Just a couple of hours ago, I think I may have found my calling.
I think I want to be in foreign affairs. It’s not an original calling but a genuine calling just the same.
For years, I’ve wondered blankly about what I really wanted to do in my life. I’ve wanted to be a writer, a comic book artist, a teacher, and of course, a rock star (like a sweet dream atop a heap of sour reality). But yeah, I’ve mostly wondered blankly at such desires. Something was always missing when I think of them, like not a single one of them was “it.” But this–this latest apple to fall on my black and blue head seems to be the real thing.
Curiously, there is this fresh, blossoming desire to learn and fiddle with things. I want to put the itchy tips of my fingers on whatever stuff that has to do with foreign affairs. I want to read and read and read and write and write and write. I want to drink this calling like a cold glass of bubbly cola.
Curiously, too, the point of it doesn’t even matter. But maybe that’s just me. I could definitely say I’m not doing it for some high ideal for the sake of something as large and pure as “humanity.” Call me cold-blooded but it doesn’t have to do with doing something significant for the world. The thing is, I just want to be in foreign affairs for the sake of experiencing it. I want a taste of it, like I want a taste of that Wendy’s Baconator that I still haven’t tried thanks to the f*cking price tag. Then I want my fill of it.
The feeling is awesome. It’s like finally seeing the long-pondered mystery over the hedge. My spirit is revived and I want to start on this journey right after I get up from my chair. I want the first person I meet on the street to ask me, “What are your plans?” And for the first time, I’d say without a doubt, “I’ll be in foreign affairs.”
Isn’t worrying about national histories, immigration, cultural differences, global issues and all that important stuff very interesting? I would say it’s definitely more interesting than drawing the front page of a comic book. Writing poems could beat my interest in it, but unfortunately, I don’t think I’ll get rich by weaving metaphors that only I could understand.
Of course, this calling may be the logical result of recent events. I lost my main job and was reduced to doing freelance writing where I don’t earn anything if I don’t work on anything (because that’s really the difference between salary and wage labor: the first one sometimes pays you to laze about). The tremendous amount of pressure of working for peanuts made me realize I needed something bigger than this — I wanted something bigger than this.
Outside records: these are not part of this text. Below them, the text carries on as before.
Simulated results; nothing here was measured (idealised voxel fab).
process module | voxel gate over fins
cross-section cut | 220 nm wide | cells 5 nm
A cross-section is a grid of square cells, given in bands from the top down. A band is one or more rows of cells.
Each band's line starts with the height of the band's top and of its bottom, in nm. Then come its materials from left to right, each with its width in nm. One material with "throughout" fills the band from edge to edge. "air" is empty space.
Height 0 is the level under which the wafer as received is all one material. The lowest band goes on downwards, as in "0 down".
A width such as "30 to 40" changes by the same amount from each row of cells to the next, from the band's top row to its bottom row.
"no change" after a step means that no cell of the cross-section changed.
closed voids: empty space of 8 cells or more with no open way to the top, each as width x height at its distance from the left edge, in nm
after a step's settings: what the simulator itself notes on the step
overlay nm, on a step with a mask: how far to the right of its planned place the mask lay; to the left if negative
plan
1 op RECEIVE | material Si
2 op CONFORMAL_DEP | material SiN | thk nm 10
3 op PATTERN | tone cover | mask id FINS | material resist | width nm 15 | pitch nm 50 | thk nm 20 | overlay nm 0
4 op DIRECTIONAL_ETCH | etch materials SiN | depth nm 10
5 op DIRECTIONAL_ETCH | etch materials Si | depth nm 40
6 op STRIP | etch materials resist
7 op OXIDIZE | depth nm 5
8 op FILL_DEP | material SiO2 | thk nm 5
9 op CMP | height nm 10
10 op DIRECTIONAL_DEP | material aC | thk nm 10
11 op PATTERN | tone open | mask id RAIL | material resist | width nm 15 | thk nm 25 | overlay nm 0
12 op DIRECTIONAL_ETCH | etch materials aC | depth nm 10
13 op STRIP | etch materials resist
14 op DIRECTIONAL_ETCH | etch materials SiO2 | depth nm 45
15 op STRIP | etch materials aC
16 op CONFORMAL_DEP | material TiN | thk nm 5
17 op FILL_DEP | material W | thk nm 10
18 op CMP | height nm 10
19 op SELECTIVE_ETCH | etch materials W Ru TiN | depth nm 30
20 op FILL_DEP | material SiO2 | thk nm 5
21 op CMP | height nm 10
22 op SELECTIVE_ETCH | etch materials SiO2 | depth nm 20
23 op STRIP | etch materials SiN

Then there’s the impending departure of Chemae to Canada. My powerlessness in stopping such an event from occurring made me realize how big and mighty the world is. I feel like a grain of sand in a beach that stretches from coast to coast. The world eats me alive and I want to bite back just to make it recognize that I was in it all the time.
Am I saying I want to be someone important?
Not really, but I do want to be more important. The most exciting part though is facing the challenges to achieve that goal. I’m after the thrill of the journey, not the destination, as they say.
The basic plan is to save, take an MA in International Studies, apply in the DFA, and then go from there to somewhere else. As I said, it’s not an original calling, but a genuine calling just the same.
Call my calling boring but I see myself pursuing it with drool all over my mouth. I think my directionless days are officially over.